Shell (LON: SHEL) and Deltic Energy’s (LON: DELT) Pensacola discovery “opens up a new play fairway” in the Southern North Sea, market watchers say.
On Wednesday, Deltic Energy announced that partner Shell had found what could represent “one of the largest natural gas discoveries” in the sector for over a decade.
Westwood Global Energy Group said, based on volumes reported by Deltic – 302 billion cubic feet of gas (bcf) expected to be recovered – it is indeed the largest find in over 10 years, following Harbour Energy’s 300bcf Tolmount in 2011.
That view was echoed by rival Welligence, with both asserting Pensacola as the largest in a decade.
It means “significant implications for further exploration and development of the under explored Permian Zechstein carbonate play” according to Westwood.
Analysts have previously said that success at Pensacola could open up more than a dozen other licences targeting the same “under-explored” Zechstein geological play.
Westwood said: “The Pensacola results will undoubtedly provide further impetus for accelerated activity on the 15 active licences in the SNS that are primarily targeting the Zechstein play”.
The firm in particular pointed to two wells being drilled this year; ONE-Dyas and Shell appraising their Crosgan discovery (well 42/15a-D) which is due to drill in Q1 of this year, and Horizon Energy Partners and Ardent Oil’s Dabinett prospect (well 42/5b-A).
For Shell and Deltic, the next steps will be finding a strong appraisal location to facilitate a development.
Westwood added: “For the JV, the results will be viewed as highly encouraging and just reward for their diligence and perseverance in working up the prospect.

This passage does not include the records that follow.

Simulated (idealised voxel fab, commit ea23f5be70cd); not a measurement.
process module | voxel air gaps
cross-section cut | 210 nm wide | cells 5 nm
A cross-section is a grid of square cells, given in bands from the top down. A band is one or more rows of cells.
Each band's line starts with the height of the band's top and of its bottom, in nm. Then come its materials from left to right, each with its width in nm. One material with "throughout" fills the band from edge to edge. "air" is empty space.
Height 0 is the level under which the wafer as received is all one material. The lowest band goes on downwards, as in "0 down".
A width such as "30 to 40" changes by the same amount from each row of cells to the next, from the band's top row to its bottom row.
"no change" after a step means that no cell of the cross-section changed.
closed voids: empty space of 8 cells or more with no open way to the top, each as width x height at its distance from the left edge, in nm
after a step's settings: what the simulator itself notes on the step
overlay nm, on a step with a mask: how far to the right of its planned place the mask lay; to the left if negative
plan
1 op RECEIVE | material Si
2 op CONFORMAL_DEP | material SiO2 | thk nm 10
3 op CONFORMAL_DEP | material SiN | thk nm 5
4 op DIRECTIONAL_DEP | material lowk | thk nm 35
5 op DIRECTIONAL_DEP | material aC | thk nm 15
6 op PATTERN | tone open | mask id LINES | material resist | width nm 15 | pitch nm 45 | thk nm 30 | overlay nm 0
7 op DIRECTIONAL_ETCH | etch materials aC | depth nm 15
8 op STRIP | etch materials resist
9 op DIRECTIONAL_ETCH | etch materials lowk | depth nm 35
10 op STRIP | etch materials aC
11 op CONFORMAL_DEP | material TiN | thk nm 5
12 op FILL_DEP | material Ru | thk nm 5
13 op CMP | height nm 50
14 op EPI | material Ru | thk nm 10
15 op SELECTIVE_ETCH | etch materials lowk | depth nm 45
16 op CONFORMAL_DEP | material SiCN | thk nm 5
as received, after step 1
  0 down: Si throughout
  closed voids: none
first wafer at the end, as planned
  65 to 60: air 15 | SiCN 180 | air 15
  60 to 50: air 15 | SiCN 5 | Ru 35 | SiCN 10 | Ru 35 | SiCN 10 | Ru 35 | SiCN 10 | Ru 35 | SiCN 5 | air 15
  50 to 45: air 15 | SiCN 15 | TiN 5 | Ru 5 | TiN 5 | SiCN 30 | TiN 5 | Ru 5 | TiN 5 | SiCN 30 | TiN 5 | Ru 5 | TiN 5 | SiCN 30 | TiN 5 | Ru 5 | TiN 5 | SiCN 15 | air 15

“Their focus will now move towards updating their geological model and refining an appraisal location that can improve reservoir deliverability to facilitate a development.
“Critically for the play, the result has confirmed a fully working charge system into the Zechstein, assumed to be from the Carboniferous, an effective trap and favourable porosity supporting volumes that could prove commercial.”